[source]

Gaussian Mixture#

A Gaussian Mixture model (GMM) is a probabilistic model for representing the presence of clusters within an overall population without requiring a sample to know which sub-population it belongs to beforehand. GMMs are similar to centroid-based clusterers like K Means but allow both the cluster centers (means) as well as the radii (variances) to be learned as well. For this reason, GMMs are especially useful for clusterings that are of different radius.
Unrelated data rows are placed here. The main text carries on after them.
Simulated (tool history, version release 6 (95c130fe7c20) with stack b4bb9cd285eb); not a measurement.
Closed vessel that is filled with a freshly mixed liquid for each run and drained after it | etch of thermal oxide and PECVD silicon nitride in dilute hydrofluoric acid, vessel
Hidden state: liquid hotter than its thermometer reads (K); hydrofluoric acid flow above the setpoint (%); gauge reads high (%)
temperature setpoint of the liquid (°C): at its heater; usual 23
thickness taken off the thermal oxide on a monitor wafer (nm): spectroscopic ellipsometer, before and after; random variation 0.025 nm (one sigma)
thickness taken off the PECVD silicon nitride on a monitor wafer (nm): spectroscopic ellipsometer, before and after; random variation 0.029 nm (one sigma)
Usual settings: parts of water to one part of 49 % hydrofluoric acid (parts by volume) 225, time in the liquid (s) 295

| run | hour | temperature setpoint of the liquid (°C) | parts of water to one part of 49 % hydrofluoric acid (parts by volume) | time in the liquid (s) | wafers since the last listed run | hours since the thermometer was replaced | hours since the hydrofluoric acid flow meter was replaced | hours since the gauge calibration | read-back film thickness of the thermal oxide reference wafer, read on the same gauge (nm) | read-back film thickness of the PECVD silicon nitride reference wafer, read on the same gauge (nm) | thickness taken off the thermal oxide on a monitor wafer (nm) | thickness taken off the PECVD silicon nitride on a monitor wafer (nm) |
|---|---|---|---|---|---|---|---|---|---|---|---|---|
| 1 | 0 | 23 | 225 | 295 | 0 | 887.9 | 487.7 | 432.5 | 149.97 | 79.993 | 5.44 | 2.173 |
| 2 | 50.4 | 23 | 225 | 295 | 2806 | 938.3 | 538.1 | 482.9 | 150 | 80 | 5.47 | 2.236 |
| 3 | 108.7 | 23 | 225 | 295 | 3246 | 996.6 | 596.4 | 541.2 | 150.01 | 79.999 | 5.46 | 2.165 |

Interfaces: Estimator, Learner, Probabilistic, Verbose, Persistable

Data Type Compatibility: Continuous

Parameters#

# Param Default Type Description
1 k int The number of target clusters.
2 epochs 100 int The maximum number of training rounds to execute.
3 min change 1e-3 float The minimum change in the components necessary for the algorithm to continue training.
6 seeder PlusPlus object The seeder used to initialize the Guassian components.

Additional Methods#

Return the cluster prior probabilities based on their representation over all training samples:

public priors() : array

Return the running means of each feature column for each cluster:

public means() : array

Return the variance of each feature column for each cluster:

public variances() : array

Example#

use Rubix\ML\Clusterers\GaussianMixture;
use Rubix\ML\Clusterers\Seeders\KMC2;

$estimator = new GaussianMixture(5, 1e-4, 100, new KMC2(50));

References#

  • A. P. Dempster et al. (1977). Maximum Likelihood from Incomplete Data via the EM Algorithm.
  • J. Blomer et al. (2016). Simple Methods for Initializing the EM Algorithm for Gaussian Mixture Models.